Say goodbye to tasty treats: Q release is simply 'Android 10'

Pour one out for all of your Q dessert ideas.

After using "tasty treats" as brand names for each major Android version release, from Cupcake up to Pie, Google is dropping the dessert nomenclature altogether with the release of Android 10. There will be no "Q" dessert, and going forward we'll be referring to future Android versions simply by their numerical progression.

Having the name revealed to be just Android 10 is rather anticlimactic, I will admit, after months of (frankly questionable) speculation about just what Google could have in mind for a Q dessert. But thinking about it for a while, I completely understand Google's decision to drop the desserts in favor of a straight numerical naming scheme.

Android is an incredibly huge brand that spans billions of users across the entire world. When you take this scale into account, you can see why Google is moving away from having a name theme for each release: different languages, alphabets and cultures don't share — or understand — the same foods and words. A "marshmallow" doesn't have an analog across the world, "nougat" is pronounced completely differently in France and the U.S., and was "honeycomb" really a tasty treat in the first place? Choosing a single food to represent a software version isn't particularly inclusive or representative of the global user base Android has, even if it was fun.
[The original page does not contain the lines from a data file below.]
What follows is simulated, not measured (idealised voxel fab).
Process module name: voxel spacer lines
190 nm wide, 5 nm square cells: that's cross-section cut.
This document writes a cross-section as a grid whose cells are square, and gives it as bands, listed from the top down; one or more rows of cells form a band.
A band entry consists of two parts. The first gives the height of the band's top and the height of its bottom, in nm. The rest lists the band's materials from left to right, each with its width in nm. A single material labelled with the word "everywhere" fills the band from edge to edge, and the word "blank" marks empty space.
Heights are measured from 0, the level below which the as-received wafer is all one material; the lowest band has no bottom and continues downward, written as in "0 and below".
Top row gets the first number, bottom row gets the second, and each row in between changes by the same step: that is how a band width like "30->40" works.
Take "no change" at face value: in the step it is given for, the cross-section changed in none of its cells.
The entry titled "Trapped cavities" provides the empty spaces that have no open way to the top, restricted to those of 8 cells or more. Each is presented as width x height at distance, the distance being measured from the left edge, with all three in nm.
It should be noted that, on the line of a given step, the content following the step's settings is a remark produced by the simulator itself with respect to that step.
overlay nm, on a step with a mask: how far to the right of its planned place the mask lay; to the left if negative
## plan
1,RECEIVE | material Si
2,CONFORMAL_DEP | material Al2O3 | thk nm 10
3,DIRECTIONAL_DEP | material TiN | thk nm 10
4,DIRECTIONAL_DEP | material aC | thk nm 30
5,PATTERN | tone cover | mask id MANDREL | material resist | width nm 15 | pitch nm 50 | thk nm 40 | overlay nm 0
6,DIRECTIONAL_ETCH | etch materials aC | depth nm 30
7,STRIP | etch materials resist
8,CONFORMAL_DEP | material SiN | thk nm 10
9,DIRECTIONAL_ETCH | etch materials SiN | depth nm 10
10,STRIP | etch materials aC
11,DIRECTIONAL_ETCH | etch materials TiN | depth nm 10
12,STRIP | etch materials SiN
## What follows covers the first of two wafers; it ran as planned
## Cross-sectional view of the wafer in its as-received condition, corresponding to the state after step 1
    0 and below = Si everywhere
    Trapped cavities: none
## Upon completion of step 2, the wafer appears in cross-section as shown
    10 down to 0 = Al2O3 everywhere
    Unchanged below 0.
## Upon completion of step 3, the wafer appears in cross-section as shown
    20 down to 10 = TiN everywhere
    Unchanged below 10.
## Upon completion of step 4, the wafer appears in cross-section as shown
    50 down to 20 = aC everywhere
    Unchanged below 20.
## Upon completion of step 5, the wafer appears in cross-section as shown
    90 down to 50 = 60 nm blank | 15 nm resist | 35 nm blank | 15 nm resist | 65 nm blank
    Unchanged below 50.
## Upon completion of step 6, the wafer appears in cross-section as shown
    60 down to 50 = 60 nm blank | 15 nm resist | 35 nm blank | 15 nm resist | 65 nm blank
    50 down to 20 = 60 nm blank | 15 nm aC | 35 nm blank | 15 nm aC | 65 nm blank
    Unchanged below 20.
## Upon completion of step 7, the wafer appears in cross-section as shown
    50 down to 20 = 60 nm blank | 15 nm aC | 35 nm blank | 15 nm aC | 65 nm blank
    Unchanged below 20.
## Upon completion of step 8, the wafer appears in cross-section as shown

Looking back, we could have seen this coming somewhat with the launch of Android 9 Pie, which incorporated the version number into the official name unlike Android Oreo, Android Nougat and Android Marshmallow. But now Google is making a clean cut, and it seems appropriate to do so with the jump to the first double-digit version. And thankfully for all of us, Google decided to refrain from following Apple's calamitous choice to use "X" instead of 10.

Going to a pure numerical version scheme may be a bit on the boring side compared to having a dessert we can all make puns about for the next year, but it's certainly more inclusive and easier to explain to a global audience. Not to mention the simplicity of being able to talk to another person about Android versions.

We'll finally get past the confusion and explanation of the sentence "does my phone have Nougat or Oreo?" — you either have version 10, 11 or 12 and so on. The dessert names were a fun quirk of Android that kept things playful, and was a neat nod to the community of Android followers who loved to riff on the names; but for everyone else, it was all just a bit confusing.

The move to numbered versions makes even more sense in the grand scheme of Google's update of the Android brand as a whole, which changes colors and design elements to make it easier to see and read in a wider variety of scenarios. To that point, the new "logo" for each release will now simply be "android" written out in the same script as the latest brand, accompanied by the version number in the same design.

Google says it will still have an Android 10 statue to carry on that part of the tradition, though it'll sure stand out against the backdrop of a lawn full of treat-themed statues. We don't yet know what form the Android 10 version will take until later on in the year when the software is officially released.